Every year it seems like I go a little crazy at the Hood River Fruit Sale in my neighborhood– and then in the weeks that follow I try to figure out what to do with all my fruit.
This year I bought eighty pounds (mostly various kinds of apples with some pears for good measure), and even happily eating all this fruit around the clock, I still have so much fruit.
This past weekend I thought it would be a good time to make up some apple crisps.
Lately I’ve tried to pull Charlotte into more and more cooking and baking adventures; heaven knows I’m always up to something in the kitchen and it seems like at least one of my kids should pick up some tips while I’m at it, right? (Oliver is only interested in eating my food, not learning how to DIY).
Charlotte has a friend, Lily, who also loves to cook and bake so we invited her over to join us.
First up, the girls put on some aprons I keep close at hand.
Twelve year olds and vintage half-aprons are a great mix– and I certainly appreciated delegating all that peeling to someone else for once.
Apples (a mixture of Granny Smith for tartness and Red Striped for sweetness) were tossed with ground ginger, cinnamon, a dash of flour, some brown sugar, butter, vanilla, fresh lemon juice and a little salt.
The girls then made the crumb topping with cold butter pieces, Dave’s Red Mill oats, flour, brown sugar and a pinch of salt.
Just a few minutes of kneading the butter in with the rest of the ingredients
and the crisp topping was done. We put it in the freezer for a few minutes to chill.
If I’d reversed the order of production (making the topping and chilling and then peeling the apples), we’d have been ready for baking, but I hadn’t thought the timing through so we had a few minutes on our hands.
What better way to kill some time than make a little (trashy but good) Halloween snack Mix?
In the mix was fresh buttered popcorn, plain flavored goldfish, candy corn and Reese’s Pieces. No, I’m not kidding, and yes, it really is so good together (pretzels and M & M’s would have been good, too).
Bonus points for you if you remember to serve it up in a festive bag.
Okay, time to stop digging out those Reese’s Pieces from the bottom of the bag and get those crisps in the oven.
We made a giant crisp in one of my favorite enamel pans and then a smaller one in a cast iron pan.
We have a neighbor who’d just had a baby and I thought it’d be nice to make her a mini crisp (not so big it would take up a whole fridge but sufficiently sized to share with her folks visiting from New York).

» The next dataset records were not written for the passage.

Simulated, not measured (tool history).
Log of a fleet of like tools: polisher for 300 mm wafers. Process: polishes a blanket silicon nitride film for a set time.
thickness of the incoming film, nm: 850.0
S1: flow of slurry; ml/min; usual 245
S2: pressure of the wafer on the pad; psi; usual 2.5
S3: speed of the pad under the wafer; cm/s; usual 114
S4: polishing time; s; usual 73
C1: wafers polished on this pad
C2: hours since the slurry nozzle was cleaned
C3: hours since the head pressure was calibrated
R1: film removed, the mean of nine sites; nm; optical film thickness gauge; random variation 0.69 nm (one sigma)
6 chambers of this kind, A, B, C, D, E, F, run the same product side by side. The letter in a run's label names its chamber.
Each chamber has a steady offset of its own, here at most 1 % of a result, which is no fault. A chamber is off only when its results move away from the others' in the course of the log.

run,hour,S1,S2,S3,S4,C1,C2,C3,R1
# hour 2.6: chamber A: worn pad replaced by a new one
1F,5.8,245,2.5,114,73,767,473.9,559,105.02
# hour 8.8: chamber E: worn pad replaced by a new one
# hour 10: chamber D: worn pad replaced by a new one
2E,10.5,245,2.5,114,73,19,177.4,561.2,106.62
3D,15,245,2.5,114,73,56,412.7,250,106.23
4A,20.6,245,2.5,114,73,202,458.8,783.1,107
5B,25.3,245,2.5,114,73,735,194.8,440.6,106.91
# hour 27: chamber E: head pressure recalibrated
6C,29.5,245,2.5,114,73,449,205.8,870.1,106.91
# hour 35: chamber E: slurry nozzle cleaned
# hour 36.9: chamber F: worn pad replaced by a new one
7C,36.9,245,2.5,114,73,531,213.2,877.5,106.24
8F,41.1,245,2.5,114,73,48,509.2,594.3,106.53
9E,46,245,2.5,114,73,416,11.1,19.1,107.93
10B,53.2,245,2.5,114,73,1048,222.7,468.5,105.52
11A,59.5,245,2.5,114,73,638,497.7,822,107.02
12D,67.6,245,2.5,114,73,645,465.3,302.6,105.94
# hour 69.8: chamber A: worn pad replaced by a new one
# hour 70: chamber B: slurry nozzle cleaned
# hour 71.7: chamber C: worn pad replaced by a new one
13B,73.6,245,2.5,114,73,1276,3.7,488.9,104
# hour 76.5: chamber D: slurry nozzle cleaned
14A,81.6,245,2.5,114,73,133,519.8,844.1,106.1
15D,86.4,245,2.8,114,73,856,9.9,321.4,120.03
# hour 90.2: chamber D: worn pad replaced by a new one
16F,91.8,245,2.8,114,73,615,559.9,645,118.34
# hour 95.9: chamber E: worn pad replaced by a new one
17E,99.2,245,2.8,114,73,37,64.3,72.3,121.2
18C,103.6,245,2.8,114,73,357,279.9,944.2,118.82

And after 45 minutes of baking in a 350 degree oven, the crisps were all done — and my house smelled like heaven on earth. Warm apples, ground ginger, cinnamon, a bubbly vanilla-laced sauce and toasty oats.
I made a quick caramel sauce (half-and-half, butter, brown sugar and vanilla with generous pinches of Fleur de sel) and we drizzled that atop our plated servings.
Crisps have to be one of the easiest, most fool-proof desserts around; you get all that same soft yielding fruit you get in a pie but you also have this buttery, crumbly and crunchy topping, too (without pie’s lower soggy crust which always bums me out).
Give me a crisp and caramel sauce any day and I’m so happy.
So were our neighbors.
And so a big thank you to my adorable helpers
and to the genius who thought up this wonderful homey dessert.
- ½ C. walnuts
- ⅞ C. flour
- ⅓ C. brown sugar
- 4 tsp. granulated sugar
- ⅛ tsp. cinnamon
- ⅓ C. salted butter
- 4 large apples (about 2 lbs.)
- a little brandy to taste (I use vanilla instead)
- Toast the walnuts in a 350 oven for 4-6 minutes. Cool and chop coarsely in a food processor or by hand into about ¼ inch chunks. If the pieces are larger, they will burn while the crisp bakes.
- Make the topping. Put the flour, sugars and cinnamon in a bowl. Work the slightly softened butter in with your hands by rubbing pieces of it lightly and quickly between your fingers, or cut in with a pastry blender. When the mixture is beginning to hold together and look crumbly, work in the cooled walnuts.
- Quarter, core and peel the apples and slices into a bowl. There be 5 to 6 cups. Sprinkle with a little brandy (or vanilla) or couple of teaspoons of sugar to taste, adding cinnamon if you like (I also add a little dried ginger and nutmeg).
- The topping is sweet, so don't oversweeten the apples, they need only enough sugar to bring out their flavor.
- Put the sliced apples in a shallow unbuttered baking dish -- a 9-inch or 10-inch pie pan, a 9-inch square cake pan or a nice terra-cotta gratin dish. Level them and cover evenly with a layer of the topping.
- Bake in a preheated 375 oven until the topping is golden brown all over and the apples are tender -- 30 to 45 minutes. If the topping has browned enough but the apples aren't cooked yet, turn the heat down to 350 degrees and lay a piece of foil loosely over the top.
- Serve warm with vanilla ice cream or a pitcher of heavy cream.